Tsar's Glade
Time on the trail – 1.5 hours
Trail difficulty - easy
Total length – 10 km
Time on the trail – 1.5 hours
Trail difficulty - easy
Viewpoints
1. Red oak is a very beautiful, but a dangerous alien. Its homeland is North America. The oak appeared in the 20-30s of the last century in the Bialowieza forest, it was planted near the forestry as an ornamental tree. Decades have passed, and the intensive "guest" invasion into the ancestral forests began. Red oak lives much less than common oak, but it is unpretentious, and its seeds are quickly carried by jays and squirrels. Spreading, it displaces the native trees, so it is recognized as the most dangerous alien kind of woody plants.
2. The birch with the "Bison Head". Large growths on trees trunks are called knars. Knars are formed when some non-indigenous organisms are introduced into the living tissue of the trunks or branches. Most often mushrooms are in this role. A knar can be especially large on birches: sometimes their sizes are twice the thickness of a trunk! The fantasy of nature turns knars into fairy-tale works. The knar on this birch, reminiscent of a large bison head, was discovered more than 20 years ago. This is a great place for memorable photos.
3. The oak - "hermit". A swamp once stretched at this place. The oak, which grew on its outskirts, captured the former landscape in itself. The tree is unusual for the forest: its thick-set silhouette is typical for oaks growing on open space. Such bogatyrs are not too high, but tend to quickly "fatten". This tree is "only" 300 years old, and the diameter of its trunk is already 1.5 m! The oak had three main branches, but in the XX century one of them was broken in a hurricane. A large hollow opened in its trunk, which had been eventually settled by a family of timber carpenter ants. These insects are the forest janitors: without touching living tissue, they process the dead one.
4. The swamp "Tatar bagno". "Bagnos" are called swampy, impenetrable marshes in Belarus and Poland. Chronicles indicate that during the great Tatar-Mongol invasions nomads groups reached Belovezhskaya Pushcha. In the thirteenth century there was a Tatar camp surrounded by a bagno - the swamp protected from a sudden attack by the Slavs. A terrible swamp has now dried up, overgrown with bush and alder, but in the spring the "bagno" is still impassable.

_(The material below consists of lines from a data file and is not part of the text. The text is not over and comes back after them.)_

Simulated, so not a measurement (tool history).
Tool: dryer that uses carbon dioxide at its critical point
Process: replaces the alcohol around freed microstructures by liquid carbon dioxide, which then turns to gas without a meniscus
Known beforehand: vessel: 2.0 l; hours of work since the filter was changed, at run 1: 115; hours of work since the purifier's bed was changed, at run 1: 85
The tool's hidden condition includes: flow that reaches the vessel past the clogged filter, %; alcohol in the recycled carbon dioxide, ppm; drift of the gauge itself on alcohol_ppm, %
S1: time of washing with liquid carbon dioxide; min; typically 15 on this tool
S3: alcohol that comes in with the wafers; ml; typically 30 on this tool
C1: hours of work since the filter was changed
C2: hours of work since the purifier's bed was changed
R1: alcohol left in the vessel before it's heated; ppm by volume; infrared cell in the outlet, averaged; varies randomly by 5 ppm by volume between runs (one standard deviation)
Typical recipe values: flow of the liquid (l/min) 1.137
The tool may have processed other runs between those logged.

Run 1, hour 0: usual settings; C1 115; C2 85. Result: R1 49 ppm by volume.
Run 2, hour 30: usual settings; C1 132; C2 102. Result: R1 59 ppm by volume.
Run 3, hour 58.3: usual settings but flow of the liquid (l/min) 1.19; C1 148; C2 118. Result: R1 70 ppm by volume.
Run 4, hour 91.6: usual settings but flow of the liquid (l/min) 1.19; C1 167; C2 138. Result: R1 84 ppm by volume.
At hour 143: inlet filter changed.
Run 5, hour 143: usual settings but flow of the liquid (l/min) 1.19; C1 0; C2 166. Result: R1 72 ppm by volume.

5. The tract "Turlyui". Soon after the First World War, several large fires occurred in Pushcha. One of them completely destroyed this tract. In the early 1930s, Polish foresters, who were the owners of the Bialowieza region then, planted a huge black stain of fires with pine seedlings. Poor sandy soils prevented the growing trees from reaching "ship's" heights, and even now the eighty-year-old forest looks like a young thirty-year-old forest even in more favorable conditions. Nevertheless, "Turlyuy" is a great place for walking and mushrooms picking.
6. Attack of the bark beetle. Great Belovezhskaya Pushcha has a long-standing enemy. We are talking about an insect called a "bark beetle". Bark beetle, as you might guess, devours a sub-bark layer of trees, primarily coniferous species. A small beetle sometimes inflicts incredible damage to Pushcha. The decrease of groundwater level, which occurred as a rash reclamation result in the 60s of the last century, seriously affected the natural immunity of trees. Bark beetle attacks are therefore more often observed in arid summer seasons, when there is a prolonged heat. Employees of the national park are taking all measures for the timely elimination of bark beetles. In some areas a new forest is planted, some of them are protected so that deer don’t eat fresh underwood with relish.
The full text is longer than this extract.